"Sitting at Prim’s knees, guarding her, is the world’s ugliest cat. Mashed-in nose, half of one ear missing, eyes the color of rotting squash. Prim named him Buttercup, insisting that his muddy yellow coat matched the bright flower. He hates me. Or at least distrusts me. Even though it was years ago, I think he still remembers how I tried to drown him in a bucket when Prim brought him home."
And after reading that, I agree with the cat. Granted, I like cats - something Collins and other subhuman filth clearly do not - so I might be a little biased. So it goes on:
"Even though trespassing in the woods is illegal and poaching carries the severest of penalties, more people would risk it if they had weapons. But most are not bold enough to venture out with just a knife. My bow is a rarity, crafted by my father along with a few others that I keep well hidden in the woods, carefully wrapped in waterproof covers."
Anyone who's hung around gamers - both of the video and tabletop variety - will immediately recognize the irksome swagger of this passage. The narrator is a badass, she wants you to understand that she's a badass, and the text is helping her. The fact that this style of writing has moved out of its original habitat - internet fanfiction - and into something approaching mainstream success should be a source of shame for all of us.
Normally I'm opposed to book burning... Normally... |
The plot revolves around your standard After The End setting where young folk are required to participate in a grand deathmatch. Sound familiar? The Japanese did this already, and did it brilliantly, with Battle Royale. That was a hard, nasty little film with no heroes and no sympathy either for the kids eagerly blasting each other or the adults who put them up to it.
The Hunger Games doesn't even come near that sort of artistic bravery. It can't because like most of the geek lit saturating the market these days it is all about characters as escapist vehicles. Katniss - the cat-drowning bitch who narrated those two passages - is full of courage, resourcefulness, and a lovely brunette braid which she uses to best the oppressive post-apocalyptic government while rescuing the cute guy. Yes, it's that stupid!
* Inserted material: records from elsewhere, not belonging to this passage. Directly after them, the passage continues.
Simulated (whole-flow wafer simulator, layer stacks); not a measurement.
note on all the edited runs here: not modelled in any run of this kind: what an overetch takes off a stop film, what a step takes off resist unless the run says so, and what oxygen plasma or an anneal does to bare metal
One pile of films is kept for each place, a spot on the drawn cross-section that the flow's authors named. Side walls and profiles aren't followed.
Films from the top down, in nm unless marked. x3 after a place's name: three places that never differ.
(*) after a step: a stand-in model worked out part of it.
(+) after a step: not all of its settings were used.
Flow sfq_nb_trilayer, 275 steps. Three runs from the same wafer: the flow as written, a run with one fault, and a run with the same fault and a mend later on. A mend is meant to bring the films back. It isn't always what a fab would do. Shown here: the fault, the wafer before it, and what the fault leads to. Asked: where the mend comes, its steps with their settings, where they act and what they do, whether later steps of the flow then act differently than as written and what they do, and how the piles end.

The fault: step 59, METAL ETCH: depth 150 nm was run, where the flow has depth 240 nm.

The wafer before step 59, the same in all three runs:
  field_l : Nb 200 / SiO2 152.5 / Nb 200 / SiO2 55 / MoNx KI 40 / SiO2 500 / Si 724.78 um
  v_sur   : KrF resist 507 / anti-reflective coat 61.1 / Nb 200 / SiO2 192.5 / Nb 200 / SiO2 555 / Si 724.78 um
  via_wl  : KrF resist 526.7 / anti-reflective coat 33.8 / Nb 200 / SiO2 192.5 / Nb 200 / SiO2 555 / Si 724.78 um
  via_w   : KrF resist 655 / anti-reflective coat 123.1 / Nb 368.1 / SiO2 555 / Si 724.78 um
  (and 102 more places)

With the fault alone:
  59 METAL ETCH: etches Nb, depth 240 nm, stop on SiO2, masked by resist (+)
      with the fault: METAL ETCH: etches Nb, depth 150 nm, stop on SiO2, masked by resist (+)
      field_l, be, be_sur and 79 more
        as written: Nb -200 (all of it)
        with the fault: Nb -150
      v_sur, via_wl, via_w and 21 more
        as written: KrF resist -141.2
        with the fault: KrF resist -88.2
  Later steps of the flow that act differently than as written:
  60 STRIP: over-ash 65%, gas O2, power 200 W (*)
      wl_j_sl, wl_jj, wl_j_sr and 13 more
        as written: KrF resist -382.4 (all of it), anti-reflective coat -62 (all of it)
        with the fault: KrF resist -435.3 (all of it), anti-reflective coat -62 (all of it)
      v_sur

The triumph of this two-dimensional Mary Sue isn't even plotted properly. The novel begins with her as an accomplished hunter and popular in that totally underground way with the community as "the girl who brings the strawberries." 'Cause it's not enough to just be jock-popular, she's that special kind of not-admitted-but-understood popular so craved by mediocre egotists who want the big mean world to recognize their inherent fabulousness.
So she's already awesome, and then - then! - she volunteers to go Battle the Royale With Cheese in her sister's place. Her sister whom she opened the damn book bitching about but she really loves her and stuff. I'll admit that excuse for a thought process is a realistic portrayal of a teenager but nobody with any self-respect would be interested in the thoughts of a teenager in the first place.
The other big escapist aspect? It's a survivalist novel. They're becoming more and more common ever since a black guy moved into the White House but there's something more than simple reactionary pissing going on here. Like the bravado I just described this is rooted in self-aggrandizing fantasy, the desperate craving for power by fascist twerps. And it's just as divorced from reality - if you're a sixteen-year-old girl and want to try hunting bears with a bow and arrow your daddy made, be my guest. The Darwin Awards always needs new material. Americans - especially 21st century nerd Americans - are some of the squishiest wimps in human history. And they know it, so they gobble up this nonsense so as to better imagine themselves as something strong and independent. And most of them wouldn't last one week without government cheese.
"But it's a YA book" the enablers of this drek exclaim. YA stands for "Young Adult," meaning "a children's book for kids who've started growing hair in new places." If that sounds vague and half-assed, that's because it is. Young Adult is not a genre, it's a cop-out. An excuse for adults to write as badly as adolescents. And an excuse for the fans to indulge in the same teen power fantasies they gravitated towards back in their own awkward years (which they clearly haven't gotten over), getting that much craved dose of two-dimensional bathos while putting on literary airs.
The Hunger Games is the John Wesley Rawles answer to Twilight and it's become popular enough for its own movie. Americans are the most credulous readers on the planet so no, this is not all in good fun. It's an indication of just how divorced this culture is from the ugly reality it faces in the mirror every morning.
Misanthropy is the sign of an intelligent individual these days, Trevor. Await the collapse and enjoy the lulz.